I think I know who she really is
From time to time, I get on a writing roll . Words, sentences, paragraphs, pages, chapters come pouring out of me. It’s like magic, and I can practically see the ultimate book coming together in front of my eyes, almost effortlessly.
Those times are heady. I get cocky, think it will always be like that, start doing the math in my head (“If I can write ten pages a day every day, I’ll have an entire book written in five weeks!”) and figure pretty soon I’ll be the most prolific author in America.
And then it stops.
Sometimes there’s a physical component: I’m sick, I’m not sleeping, I’m depressed. Other times, I’m distracted: the kids are sick, they’re not sleeping, my husband’s depressed. And sometimes–most often–I just can’t get the words out. It’s not that I’m incapable of writing a sentence, it’s just suddenly hard. Instead of sitting and typing at a steady, calm pace, I’m forcing out a few words, darting over to check facebook, going back and rereading the last couple of pages, wondering why so much of it is bad, wondering why I can’t recapture the feeling I had just a couple of weeks earlier, when the story and the characters and the words chased each other happily out of my head and onto the page.

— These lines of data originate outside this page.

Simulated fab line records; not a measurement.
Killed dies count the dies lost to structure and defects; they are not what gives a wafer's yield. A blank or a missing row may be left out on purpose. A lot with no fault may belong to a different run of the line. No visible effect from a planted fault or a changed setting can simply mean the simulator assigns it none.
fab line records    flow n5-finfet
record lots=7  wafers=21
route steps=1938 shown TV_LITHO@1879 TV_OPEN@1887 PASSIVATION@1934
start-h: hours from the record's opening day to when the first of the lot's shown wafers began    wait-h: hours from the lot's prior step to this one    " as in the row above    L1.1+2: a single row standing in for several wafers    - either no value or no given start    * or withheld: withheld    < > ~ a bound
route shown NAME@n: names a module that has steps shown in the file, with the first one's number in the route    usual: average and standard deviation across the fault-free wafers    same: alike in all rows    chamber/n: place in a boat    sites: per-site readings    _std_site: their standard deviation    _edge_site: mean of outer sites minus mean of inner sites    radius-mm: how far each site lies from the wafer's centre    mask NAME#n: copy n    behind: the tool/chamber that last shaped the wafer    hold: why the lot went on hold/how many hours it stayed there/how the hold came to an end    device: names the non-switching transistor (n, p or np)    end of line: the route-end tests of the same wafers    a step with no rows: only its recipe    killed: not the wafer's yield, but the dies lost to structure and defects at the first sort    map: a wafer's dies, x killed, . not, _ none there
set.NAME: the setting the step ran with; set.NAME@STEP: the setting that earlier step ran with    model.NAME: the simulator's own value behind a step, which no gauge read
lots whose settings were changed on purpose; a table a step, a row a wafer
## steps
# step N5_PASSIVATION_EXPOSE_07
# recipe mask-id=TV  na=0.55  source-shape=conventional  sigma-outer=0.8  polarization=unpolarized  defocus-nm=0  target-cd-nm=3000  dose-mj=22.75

I wonder what’s happened to me and if I’ll ever write again.
Most writers (and students) know that feeling. We like to call it writers’ block. Those inclined more to a spiritual view of things talk about muses: sometimes your muse deigns to visit you and that’s when you’re productive. Sometimes she abandons you and that’s when nothing flows. It’s out of your control–it’s all up to one very mercurial and insubstantial lady.
So here’s my theory about the whole thing. (And you should pay attention to me because I have absolutely no credentials, proof, or scientific studies to back me up, and since those deficiencies allow Jenny McCarthy to cast herself as some kind of autism spokeswoman, I figure they’ll stand me in good stead.)
Anyway, here’s what I think: that people are at the mercy of their own internal, physical body rhythms (I guess you can call them bio-rhythms but that term may refer to something more specific so I’d better avoid it). No matter who you are or what you do, some days you’re going to feel energetic and productive, and other days you’re going to feel sluggish and downright useless. There are probably lots of reasons for these highs and lows, ranging from the effect the season has on you to your basic health to the chemicals in your brain to the way your home life is going. Whatever. The point is that for everyone, sometimes his or her brain is ON and sometimes it’s more kind of OFF.
But if you’re a normal person with a normal kind of job–say a school teacher or a salesperson or a doctor–you can’t really have off days, so you trudge ahead and do what you need to do. Your schedule tells you you have to keep going, so you do. You may feel a little less enthusiastic and your reactions may be a little slower, but you get through your appointments or work hours for the day because you HAVE NO CHOICE.
But we writers are a strange lot. When all you do is stay home to write, it’s a lot harder to “just push through.” Mostly because you don’t have to. Deadlines can make it happen, of course, but most of the time the deadline is far enough in the future that on any given day you can fritter your time away without immediate repurcussions. When I sit down at the computer, I’m suddenly VERY aware of my mood and my energy level. Does my brain feel like it’s working or does it feel kind of tired and creaky? Are the words coming smoothly or are they reluctantly and awkwardly trickling out?
In other words, I think writers are slaves to their “muses” because they CAN be. And other people, whose schedules require them to stay in action, simply can’t stop to think about whether they feel tuned in or not.
Some author famously would insist that his servants lock him naked in a room empty of everything but his desk, paper, and quill so he would get a certain amount of writing done every day. (I can’t find this story through Google so it’s probably apocryphal.) That’s one strategy to overcome the “not in the mood” issue. Me, I go to Starbucks when I can and force myself to stay there at least an hour and a half. Sometimes something clicks and even though I started out unable to work, after a little while the writing starts coming more easily. Other times, it’s like pulling teeth all the way through and I can’t wait till I can walk out of there. The one thing that keeps me going is that simply getting ANYTHING down–no matter how stilted or bad–keeps the project moving forward. I know I’m going to rewrite anyway, so it’s all about not just giving up.
The truth is that we full-time writers are too much in our own heads. We spend too much time alone with a computer and not enough time having to be somewhere with someone else. It makes it easy to slide into a constant awareness of how energetic or creative you feel and that, in turn, makes it easy to realize you’re just not in the groove on any given day, which is probably a self-fulfilling realization.
On those good days, though, it’s an awesome thing. Nothing feels better than writing something you’re happy with.
In fact, I think I’ll go bake my muse some brownies right now. She’s a woman–she must like chocolate, right?